The Progressive Party’s candidate for mayor may have kept her opinions of a mosque in Iceland to herself when she met with some of Iceland’s immigrant population, while allegedly plying them for votes.
Kvennablaðið reports, in an article entitled “Were The Progressives Tricking Immigrants?”, that on May 22 – the day before Progressive mayoral candidate Sveinbjörg Birna Sveinbjörnsdóttir announced she would revoke a plot of land the city approved for the building of a mosque – she met with a group of immigrants at a so-called “Immigrant’s Evening” at Suðurlandsbraut 24.
An unnamed source who spoke to Kvennablaðið, and who took part in the Progressive’s campaign, said that the purpose of the meeting was to inform immigrants on how “off-site voting” works (wherein ballots are mailed in before election day), to drive them to Laugardalshöll to vote, and then give them light refreshments upon their return with their ballots in sealed envelopes.

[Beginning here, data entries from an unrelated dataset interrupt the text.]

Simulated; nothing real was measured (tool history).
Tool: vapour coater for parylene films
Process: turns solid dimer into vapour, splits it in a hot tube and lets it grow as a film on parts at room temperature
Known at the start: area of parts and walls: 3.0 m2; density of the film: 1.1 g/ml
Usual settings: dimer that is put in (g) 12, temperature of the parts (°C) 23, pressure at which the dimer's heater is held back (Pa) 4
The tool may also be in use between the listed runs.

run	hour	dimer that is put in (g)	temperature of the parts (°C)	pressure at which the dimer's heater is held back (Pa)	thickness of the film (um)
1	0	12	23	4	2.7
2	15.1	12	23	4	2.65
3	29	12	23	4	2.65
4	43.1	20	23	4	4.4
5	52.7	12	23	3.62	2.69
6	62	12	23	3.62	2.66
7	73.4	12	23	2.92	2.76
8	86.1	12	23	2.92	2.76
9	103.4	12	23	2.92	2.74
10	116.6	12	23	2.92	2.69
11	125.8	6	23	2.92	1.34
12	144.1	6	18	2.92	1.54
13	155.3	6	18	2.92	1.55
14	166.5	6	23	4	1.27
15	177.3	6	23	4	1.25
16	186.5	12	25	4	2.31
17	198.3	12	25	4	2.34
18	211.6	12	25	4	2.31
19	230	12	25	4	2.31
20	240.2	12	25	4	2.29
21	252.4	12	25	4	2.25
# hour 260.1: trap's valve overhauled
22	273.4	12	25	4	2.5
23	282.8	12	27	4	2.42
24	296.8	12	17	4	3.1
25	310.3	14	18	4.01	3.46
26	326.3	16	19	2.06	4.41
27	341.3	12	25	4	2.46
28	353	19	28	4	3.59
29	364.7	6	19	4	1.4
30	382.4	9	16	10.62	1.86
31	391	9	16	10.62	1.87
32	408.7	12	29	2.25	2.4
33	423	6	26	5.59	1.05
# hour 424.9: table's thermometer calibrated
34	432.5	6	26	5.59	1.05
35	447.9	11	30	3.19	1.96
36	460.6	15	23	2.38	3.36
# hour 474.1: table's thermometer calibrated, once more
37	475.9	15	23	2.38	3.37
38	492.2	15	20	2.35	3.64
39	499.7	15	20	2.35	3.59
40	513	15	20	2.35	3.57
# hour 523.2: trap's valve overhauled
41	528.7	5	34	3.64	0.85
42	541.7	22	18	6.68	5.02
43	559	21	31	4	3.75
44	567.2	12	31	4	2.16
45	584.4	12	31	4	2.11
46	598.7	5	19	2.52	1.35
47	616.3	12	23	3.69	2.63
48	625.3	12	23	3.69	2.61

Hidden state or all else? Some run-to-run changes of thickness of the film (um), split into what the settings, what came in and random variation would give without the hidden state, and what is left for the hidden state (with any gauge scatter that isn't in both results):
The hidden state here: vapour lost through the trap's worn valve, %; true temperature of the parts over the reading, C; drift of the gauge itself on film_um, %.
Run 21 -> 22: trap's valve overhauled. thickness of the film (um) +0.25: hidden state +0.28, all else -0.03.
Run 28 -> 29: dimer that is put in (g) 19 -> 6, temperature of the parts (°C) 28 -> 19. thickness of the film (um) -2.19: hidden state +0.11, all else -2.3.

What was not on the agenda, however, was the Progressive’s opposition to the building of a mosque in Iceland.
Those immigrants who might have found her remarks about a mosque in Iceland distasteful, yet voted for the party off-site before knowing her position, are not exactly without options. Kvennablaðið points out Article 65 of the Law on Municipal Elections, which states that if a voter casts a ballot off-site, but then shows up to a voting booth on election day, the off-site ballot is nullified and the vote cast on election day is counted as valid.